APO Education Committee members Gordie Duval and Marc Staves have been working with the local Girl Scout Community Chair Dori Gilman and Tupper Lake Brownie Troop 4123 leaders Jill Bujold, Danielle Cuttaia and Monique Callaghan to create a set of program requirements so Brownies can earn a new astronomy patch.
The Brownie leaders have named the program “Reach for the Stars.”
The group of about 12 girls are in the midst of a four-week immersion in stars, planets and telescopes.
Duval, who is chair of the APO’s Education Committee, told the Enterprise this morning that the girls have so far participated in sessions called “All About Telescopes,” in which they learned the different parts of a telescope and how to use it, and “The Planets,” in which they cut out scaled images of each of the planets to teach them about the relative size and distance of each.
Next week, the girls will delve into “Star Charts and Constellations,” learning how to read star charts and identifying a few constellations.
For the first three sessions, the Brownies are meeting at the APO’s Park Street office. For the last session, planned for March 6, APO members hope to bring the girls to the APO’s new Roll-Off Roof Observatory – weather permitting – so they can use what they’ve learned about telescopes and star charts to do some actual stargazing.
“So the last session is kind of a culmination of all the things we’ve learned in the classroom,” Duval said.
Duval, Staves, Ted Merrihew and APO President Keith Wells have been helping Brownie leaders with activities at various times throughout the sessions.
“It’s worked out really, really well,” Duval said. “It’s a lot of fun.”
Duval said it’s not the first time the APO has worked with Girl and Boy Scout-affiliated groups. APO members have done programs with Cub Scouts from Camp Bedord and Girl Scout leaders at their Lake Clear camp.

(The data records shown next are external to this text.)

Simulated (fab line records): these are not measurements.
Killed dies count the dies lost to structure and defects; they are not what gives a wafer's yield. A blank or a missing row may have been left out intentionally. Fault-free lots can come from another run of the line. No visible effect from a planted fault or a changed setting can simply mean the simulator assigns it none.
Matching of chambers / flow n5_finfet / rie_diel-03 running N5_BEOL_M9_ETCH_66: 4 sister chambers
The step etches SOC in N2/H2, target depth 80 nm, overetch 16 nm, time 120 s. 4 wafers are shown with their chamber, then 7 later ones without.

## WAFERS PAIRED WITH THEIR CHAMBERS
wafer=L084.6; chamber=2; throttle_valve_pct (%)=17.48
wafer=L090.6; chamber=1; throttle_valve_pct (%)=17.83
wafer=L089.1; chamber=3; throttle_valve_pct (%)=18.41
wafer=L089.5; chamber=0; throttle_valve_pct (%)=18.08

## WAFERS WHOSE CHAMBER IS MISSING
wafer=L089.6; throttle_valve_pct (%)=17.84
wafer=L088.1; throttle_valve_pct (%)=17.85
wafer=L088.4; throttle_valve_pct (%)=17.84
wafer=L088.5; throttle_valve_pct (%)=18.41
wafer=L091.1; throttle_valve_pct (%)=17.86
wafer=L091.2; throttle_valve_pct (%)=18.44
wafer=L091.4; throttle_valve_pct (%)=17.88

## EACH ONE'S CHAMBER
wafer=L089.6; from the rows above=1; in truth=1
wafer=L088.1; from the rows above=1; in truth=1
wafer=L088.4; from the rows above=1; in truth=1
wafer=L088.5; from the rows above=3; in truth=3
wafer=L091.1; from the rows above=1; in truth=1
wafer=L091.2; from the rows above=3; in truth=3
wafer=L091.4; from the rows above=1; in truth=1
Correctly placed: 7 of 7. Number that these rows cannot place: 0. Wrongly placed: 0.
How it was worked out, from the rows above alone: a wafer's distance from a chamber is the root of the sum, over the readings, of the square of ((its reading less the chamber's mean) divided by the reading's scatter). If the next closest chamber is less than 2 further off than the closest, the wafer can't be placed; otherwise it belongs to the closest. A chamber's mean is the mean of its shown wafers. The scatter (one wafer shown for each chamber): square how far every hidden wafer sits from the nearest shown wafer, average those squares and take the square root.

“We just try to get out and do as much as we can as far as spreading a little science around,” Duval said.
The APO expects that this program will be ongoing, assisting future Brownies and Girl Scouts with attaining a patch in astronomy.
Duval said the APO hopes to encourage kids to take an interest in science and astronomy and consider working in related fields.
“It’s always fun to work with kids,” Duval said. “Any time you can inspire a child, it’s a fantastic thing.”